ZUCCARO, Taddeo
(b. 1529, Sant'Angelo in Vado, d. 1566, Roma)

General view of the Sala dei Fasti Farnesiani

1562-63
Fresco
Palazzo Farnese, Caprarola

The art-historical importance of the Palazzo Farnese in Caprarola, near Viterbo, is the famous pentagonal ground plan and round interior courtyard, and the interior frescoes. The Palazzo was built for Cardinal Alessandro Farnese (1520-1589) who was made cardinal by his grandfather Pope Paul III (1468-1549), and named vice chancellor of the Holy Roman Church a year later, according him the highest position after that of the pope in the ecclesiastical hierarchy.

The architect of the construction, Giacomo da Vignola, found that the form of the ground plan and the site of the building were dictated by an incomplete fortress begun in the 1530s by Antonio da Sangallo the Younger - a project that had not gone further than the exterior walls on the ground floor. Vignola approached the unfinished structure as a challenge and opportunity to create a unique solution. What was built from 1559 onward had the form of a fortress and the function of a villa, but was in its extravagance an urban palace.

The commission for the interior decoration went to Taddeo Zuccaro, who was to make drawings and cartoons for the painting and stucco work but he had to work there only to review from time to time the work that had been carried out there. He largely assigned the execution to others, in particular his brother Federico. After the death of Taddeo Zuccaro in 1566, his younger brother Federico continued the work until 1569. His successor was Jacopo Bertoia, then Giovanni de' Vecchi, assisted by Raffaellino da Reggio.

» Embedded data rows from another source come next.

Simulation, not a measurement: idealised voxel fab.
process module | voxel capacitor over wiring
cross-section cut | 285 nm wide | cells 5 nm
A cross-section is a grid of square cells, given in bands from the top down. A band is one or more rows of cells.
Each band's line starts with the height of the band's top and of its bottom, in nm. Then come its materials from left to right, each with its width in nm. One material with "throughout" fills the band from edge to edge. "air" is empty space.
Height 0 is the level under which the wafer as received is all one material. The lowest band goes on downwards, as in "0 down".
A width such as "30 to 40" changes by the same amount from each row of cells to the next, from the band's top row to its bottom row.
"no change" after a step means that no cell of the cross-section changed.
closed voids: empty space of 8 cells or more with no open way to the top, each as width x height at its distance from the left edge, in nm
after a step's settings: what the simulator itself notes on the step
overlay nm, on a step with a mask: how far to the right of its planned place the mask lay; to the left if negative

The principle according to which the walls and ceilings were painted was retained for all apartments: only in public rooms (halls and their antechambers) were frescoes painted on ceilings and walls, while painting in the private rooms was limited to the vaults, with walls covered in silk, brocade, and similar materials. The themes painted in the ground floor apartments, intended for various uses by guests, are all taken from classical mythology. The themes of the apartments situated above these on the piano nobile focus decidedly on the master of the house and the function of the individual rooms.

In the two rooms on the piano nobile suited for a larger public, the Sala dei Fasti Farnesiani and the Sala del Concilio, Taddeo Zuccaro painted a cycle depicting, in a total of twenty-three scenes, the history of the Farnese family.